Hacker News new | ask | show | jobs
by PoignardAzur 404 days ago
> At each level a caller might need 5% of the functionality of any given dependency. The deeper the dependency tree gets the more waste piles on. Eventually you end up in a world where your simple binary is 500 MiB of code you never actually call, but all you did was take that one dependency to format a number.

I'm not convinced that happens that often.

As someone working on a Rust library with a fairly heavy dependency tree (Xilem), I've tried a few times to see if we could trim it by tweaking feature flags, and most of the times it turned out that they were downstream of things we needed: Vulkan support, PNG decoding, unicode shaping, etc.

When I did manage to find a superfluous dependency, it was often something small and inconsequential like once_cell. The one exception was serde_json, which we could remove after a small refactor (though we expect most of our users to depend on serde anyway).

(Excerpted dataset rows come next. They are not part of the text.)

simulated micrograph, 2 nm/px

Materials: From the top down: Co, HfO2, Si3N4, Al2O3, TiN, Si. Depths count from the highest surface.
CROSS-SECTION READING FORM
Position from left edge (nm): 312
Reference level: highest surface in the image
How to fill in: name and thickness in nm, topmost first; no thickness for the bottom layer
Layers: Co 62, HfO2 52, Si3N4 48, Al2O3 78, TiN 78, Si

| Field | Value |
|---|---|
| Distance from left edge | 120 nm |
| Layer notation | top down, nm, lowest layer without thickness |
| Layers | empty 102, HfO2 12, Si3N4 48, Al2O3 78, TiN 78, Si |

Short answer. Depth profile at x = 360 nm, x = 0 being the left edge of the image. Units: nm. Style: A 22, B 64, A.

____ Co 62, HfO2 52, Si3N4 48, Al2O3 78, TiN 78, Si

We're looking to remove or at least decouple larger dependencies like winit and wgpu, but that requires some major architectural changes, it's not just "remove this runtime option and win 500MB".

2 comments

I was very 'impressed' to see multiple SSL libraries pulled into rust software that never makes a network connection.
This is where a) a strong stdlib and b) community consensus on common packages tends to help at least mitigate the problem.

My feeling is that Python scores fairly well in this regard. At least it used to. I haven't been following closely in recent years.

A lot of people dunk on Java, but its standard library is rock solid. It even is backward compatible (mostly).
Did you dig any deeper over which paths that was pulled in?
Not in Rust, but I've seen it with Python in scientific computing. Someone needs to do some minor matrix math, so they install numpy. Numpy isn't so bad, but if installing it via conda it pulls in MKL, which sits at 171MB right now (although I have memories of it being bigger in the past). It also pulls in intel-openmp, which is 17MB.

Just so you can multiply matrices or something.

> Someone needs to do some minor matrix math, so they install numpy

I’m just not convinced that it’s worth the pain to avoid installing these packages.

You want speedy matrix math. Why would you install some second rate package just because it has a lighter footprint on disk? I want my dependencies rock solid so I don’t have to screw with debugging them. They’re not my core business - if (when) they don’t “just work” it’s a massive time sink.

NumPy isn’t “left pad” so this argument doesn’t seem strong to me.

Because rust is paying the price to compile everything fromch scratch on a release build, you can pay a little extra to turn on link time optimization and turn of parallelism on release builds and absolutely nothing gets compiled in that you don't use, and nothing gets repeated. Also enabling symbols to be stripped can take something with tokio, clap, serde, nalgebra (matrix stuff) and still be 2-5Mb binary. That is still huge to me because I'm old, but you can get it smaller if you want to recompile std along with your other dependencies.
MKL is usually what you want if you are doing matrix math on an Intel CPU.

A better design is to make it easy you to choose or hotswap your BLAS/LAPACK implementation. E.g. OpenBLAS for AMD.

Edit: To be clear, Netlib (the reference implementation) is almost always NOT what you want. It's designed to be readable, not optimized for modern CPUs.

I would argue that BLIS is what you want. It is proper open source and not tied to Intel platforms.